Eventually Anderson called a band vote – should they find somewhere else in Europe or should they head back to London? “Two of them quite liked living in Switzerland, and two of them wanted to go home and see their mums,” he said. “So the casting vote was down to me. I thought, ‘Let’s all go back to London and start again in Morgan Studios,’ where we’d recorded Thick As A Brick.”

Anderson didn’t just dump the château – he dumped all the work Tull had done there and elected to start a new album from scratch. “I rejected everything aside from one piece, which cropped up on the War Child album [the single Bungle In The Jungle]. I just thought we needed a clean sheet.

“It was just a case of, ‘Well, we’d better get on with it and start again’, so we did. We probably lost about three or four weeks in the wasted session in the château, but we pushed ahead with the replacement as fast as we could.”

Barre recalled: “We probably groaned, but it was a more positive approach to start again.”

It wasn’t necessarily bad design – enthusiasm and over‐attention to detail made it quite a hard thing to listen to

With time pressing, Anderson went home and put together the songs for the new project quite quickly. The resulting material was, like TAAB, a concept album – only in a much darker vein, tracking a journey through the afterlife and the fears and risks involved, and presented as a single piece of music. “It had a more downbeat and rather serious theme, in contrast to the frivolous, upbeat material we’d attempted in the château,” he said.
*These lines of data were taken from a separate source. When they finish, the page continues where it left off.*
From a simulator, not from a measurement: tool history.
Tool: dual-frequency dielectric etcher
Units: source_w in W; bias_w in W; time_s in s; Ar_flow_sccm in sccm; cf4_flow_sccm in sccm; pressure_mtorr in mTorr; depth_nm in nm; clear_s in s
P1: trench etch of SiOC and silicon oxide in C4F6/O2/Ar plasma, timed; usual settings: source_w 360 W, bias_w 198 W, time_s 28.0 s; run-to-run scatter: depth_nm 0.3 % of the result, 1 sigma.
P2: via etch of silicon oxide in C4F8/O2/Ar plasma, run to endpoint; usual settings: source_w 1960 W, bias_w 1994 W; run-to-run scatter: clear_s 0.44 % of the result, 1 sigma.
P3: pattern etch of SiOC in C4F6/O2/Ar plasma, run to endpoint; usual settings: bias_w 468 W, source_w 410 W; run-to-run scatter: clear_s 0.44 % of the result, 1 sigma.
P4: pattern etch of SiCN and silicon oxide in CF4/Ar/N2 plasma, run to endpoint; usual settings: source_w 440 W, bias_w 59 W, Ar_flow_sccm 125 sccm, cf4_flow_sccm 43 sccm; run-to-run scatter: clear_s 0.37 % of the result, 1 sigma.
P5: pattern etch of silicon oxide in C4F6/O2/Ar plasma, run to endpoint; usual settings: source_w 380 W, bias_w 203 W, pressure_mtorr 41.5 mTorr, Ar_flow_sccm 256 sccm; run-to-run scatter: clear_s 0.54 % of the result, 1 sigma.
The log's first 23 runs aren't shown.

He believes the album was launched more or less at the time he’d envisaged for the scrapped work. Like its predecessor it topped the charts in the States – but it shattered the delicate dynamic the band had developed with the press. Former supporter Chris Welch of Melody Maker called it “very poor music indeed” while the best Rolling Stone could say was: “An intellectual tease inflated with portent – but devoid of wonder.”

Then the split rumours began circulating. Anderson only discovered people were talking about his band’s demise when he saw the headline in Melody Maker. It turned out his manager, Terry Ellis, had conspired with the editor to run it as an attention-seeking scam. “It just made it sound like we’d stomped off into the sunset because of some bad reviews,” Anderson said unhappily in 2024.

In 2017, writer and Tull expect Martin Webb confirmed A Passion Play’s status as “a Marmite album,” telling Prog its notable features were: “considerably more alto sax than flute, a myriad of ever-changing time-signatures, and cryptic lyrics charting a journey into the afterlife – broken only by the interlude of the Lewis Carroll-type nonsense poem The Story Of The Hare Who Lost His Spectacles, which tends to date the album somewhat.”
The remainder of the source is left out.